DAVAO CITY, Philippines — Progressive organizations on Friday, December 8, urged Presidential daughter and Davao City Mayor Sara Duterte-Carpio to convince her father to return to the negotiating tables with communists.
“If Mayor Sara is really for peace, she has to push the national government to go back to the negotiating table,” said human rights activist Jay Apiag, the spokesperson of Karapatan Southern Mindanao region.
Apiag added “there is no other place to talk about peace” but to discuss it on the national level.
Gabriela Davao Secretary General Mary Ann Sapar added that the issues that progressive organizations demand including land reform, poverty, jobs and contractualization are “nationwide concerns.”
“The national government must address these issues to end the decades-long armed conflict,” Sapar said.
Duterte-Carpio recently called off the localized peace talks with communists here following the signing of Presidential Proclamation No. 374, series of 2017 declaring the Communist Party of the Philippines and its armed wing, the New People’s Army, as terrorist organizations.
Duterte-Carpio said the government, as a policy, does not negotiate with terrorists.
Mixed feelings
While she said she felt happy that her previous statement calling the New People’s Army as terrorists was “validated” by the Proclamation, she also expressed sadness as a local chief executive that the efforts of the local government to talk with the NPAs here will not push through.
The city government created the Davao City Peace Committee (DC PEACE) to pursue talks with local NPA commanders.
But with the termination of the peace talks between the government and the National Democratic Front of the Philippines, the political wing of the CPP, Duterte-Carpio said the committee will be turned into an advisory council and pursue talks with residents in the communities instead.
In danger
Activists here also expressed alarm that the termination of talks and the extension of Martial Law pose threats against them.

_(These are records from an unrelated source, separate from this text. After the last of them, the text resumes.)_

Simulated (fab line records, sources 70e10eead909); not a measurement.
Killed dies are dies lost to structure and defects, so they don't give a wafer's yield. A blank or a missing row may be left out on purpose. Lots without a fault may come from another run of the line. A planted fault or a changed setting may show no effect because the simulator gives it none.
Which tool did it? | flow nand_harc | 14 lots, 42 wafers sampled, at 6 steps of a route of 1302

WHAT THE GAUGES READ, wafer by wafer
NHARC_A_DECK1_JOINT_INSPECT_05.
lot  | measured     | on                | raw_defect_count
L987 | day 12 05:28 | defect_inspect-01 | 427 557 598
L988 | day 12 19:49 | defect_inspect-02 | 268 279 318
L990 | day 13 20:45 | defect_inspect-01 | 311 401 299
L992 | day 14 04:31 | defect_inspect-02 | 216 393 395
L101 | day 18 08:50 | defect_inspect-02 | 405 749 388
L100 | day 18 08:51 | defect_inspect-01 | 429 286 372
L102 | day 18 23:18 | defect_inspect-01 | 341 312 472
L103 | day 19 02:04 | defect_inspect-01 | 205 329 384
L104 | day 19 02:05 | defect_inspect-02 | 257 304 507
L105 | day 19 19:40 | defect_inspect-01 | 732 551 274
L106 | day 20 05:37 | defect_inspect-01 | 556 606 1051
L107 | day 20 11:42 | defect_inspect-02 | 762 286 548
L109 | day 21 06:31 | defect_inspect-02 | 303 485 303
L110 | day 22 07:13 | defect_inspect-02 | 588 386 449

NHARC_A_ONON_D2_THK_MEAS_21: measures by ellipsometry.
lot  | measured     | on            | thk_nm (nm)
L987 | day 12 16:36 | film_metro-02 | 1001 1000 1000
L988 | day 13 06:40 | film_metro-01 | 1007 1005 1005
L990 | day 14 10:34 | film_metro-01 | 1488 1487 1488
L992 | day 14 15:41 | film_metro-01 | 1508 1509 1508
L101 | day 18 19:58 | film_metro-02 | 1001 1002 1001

Apiag said the proliferation of posters of activists who were accused of kidnapping Lumads in a case dismissed by the court last year attempts to “criminalize activism.”
They also feared that the Supreme Court’s ruling to uphold the constitutionality of Martial Law in Mindanao would result to more human rights abuses.
“The SC decision plays up to Duterte’s pronouncement of tagging the CPP-NPA as terrorists which will worsen human rights violations,” Apiag said.
Based on Karapatan Southern Mindanao region’s tally, there are already 56 victims of political killings in the region under the current administration.
Apiag added they have recorded 45,862 victims of forcible evacuation, 22 incidents of aerial bombings, and 39 Lumad schools that are tagged as schools of the NPA were forcibly closed.
The Supreme Court en banc on Tuesday, December 5 denied with finality three motions for reconsiderations that appealed the ruling on the constitutionality of Martial Law in Mindanao. President Rodrigo Duterte declared Martial Law in Mindanao on May 23, following the clashes between government troops and Islamic State of Iraq and Syria-inspired Maute group in Marawi City.
Martial law extension
In a press briefing in Malacañang on Friday, Maj. Gen. Restituto Padilla Jr, spokesperson of the Armed Forces of the Philippines (AFP) said the Secretary of National Defense has already forwarded the AFP’s recommendation to extend Martial Law for another year to the Palace.
Padilla said the Maute, the Abu Sayyaf group and other terrorist organizations “remain to be a threat.”
Padilla however said they are still awaiting the decision of whether their recommendation is approved.
But, President Duterte previously said the lifting of martial law will depend on the recommendation of the military and the police. (davaotoday.com)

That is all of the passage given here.